ETL Magic with SSIS – Part I

  • Comments posted to this topic are about the item ETL Magic with SSIS – Part I

  • My comment relates to this sentence:

    1) to fail the package if the file is not available, then execute the package again at a later time, or 2) we can wait for the file to be ready. EDIT- I have reconfigured the final sentence of this paragraph, as it was previously very hard to understand. Confirmation needed that my interpretation is correct

    There is no need to fail the package if the file is not present. You have the option of using a Foreach container to process the file if it exists, otherwise complete the package successfully. You may also need to set delay validation to true on the file connection (can't remember for sure - haven't done this for a while).

    It also seems that I am an SSIS purist 🙂

    The absence of evidence is not evidence of absence
    - Martin Rees
    The absence of consumable DDL, sample data and desired results is, however, evidence of the absence of my response
    - Phil Parkin

  • I'm still learning SSIS, but this has a lot of good information and tips. Looking forward to Part II.

    Sigerson

    "No pressure, no diamonds." - Thomas Carlyle

  • The File Watcher Task is a new one for me; could be useful in future. At present, my ETL tasks run once or twice a day and as Phil says above, tests if files are present, loading them if so.

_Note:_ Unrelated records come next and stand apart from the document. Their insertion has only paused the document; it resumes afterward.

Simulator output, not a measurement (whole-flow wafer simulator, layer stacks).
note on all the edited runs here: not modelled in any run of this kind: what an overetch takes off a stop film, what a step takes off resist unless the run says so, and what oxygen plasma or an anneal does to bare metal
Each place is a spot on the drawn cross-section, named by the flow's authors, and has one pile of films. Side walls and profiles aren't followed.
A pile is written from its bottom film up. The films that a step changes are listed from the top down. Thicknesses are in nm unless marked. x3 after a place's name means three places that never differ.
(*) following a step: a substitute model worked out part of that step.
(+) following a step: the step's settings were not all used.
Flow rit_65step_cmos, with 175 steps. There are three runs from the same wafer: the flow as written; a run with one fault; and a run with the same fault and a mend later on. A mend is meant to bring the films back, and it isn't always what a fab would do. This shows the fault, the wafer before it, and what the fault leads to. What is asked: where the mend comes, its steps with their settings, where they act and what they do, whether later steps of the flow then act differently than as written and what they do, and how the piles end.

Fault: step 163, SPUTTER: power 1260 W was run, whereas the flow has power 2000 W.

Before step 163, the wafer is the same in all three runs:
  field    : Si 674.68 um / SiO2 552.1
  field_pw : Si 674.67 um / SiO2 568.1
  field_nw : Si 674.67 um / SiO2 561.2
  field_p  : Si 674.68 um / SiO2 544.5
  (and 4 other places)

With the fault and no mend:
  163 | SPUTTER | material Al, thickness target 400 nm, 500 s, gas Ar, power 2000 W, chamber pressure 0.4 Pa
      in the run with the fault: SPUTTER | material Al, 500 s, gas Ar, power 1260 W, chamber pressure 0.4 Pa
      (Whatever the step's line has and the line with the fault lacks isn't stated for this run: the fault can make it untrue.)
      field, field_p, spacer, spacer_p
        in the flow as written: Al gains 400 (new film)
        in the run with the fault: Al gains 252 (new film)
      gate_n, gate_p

    Although I do use the Flat File Source component, I often have to replace it with a Script component written to deal with real files which often have bad rows or other oddities which confuse the standard Flat File Source. With Flat File Source, your imported file must always have the number of fields expected, and if comma-separated it can't have embedded quoted commas - e.g. a field like "19, The Strand" or """The Elms"", 4 High Street" will confuse it.

  • Thanks for this end to end example.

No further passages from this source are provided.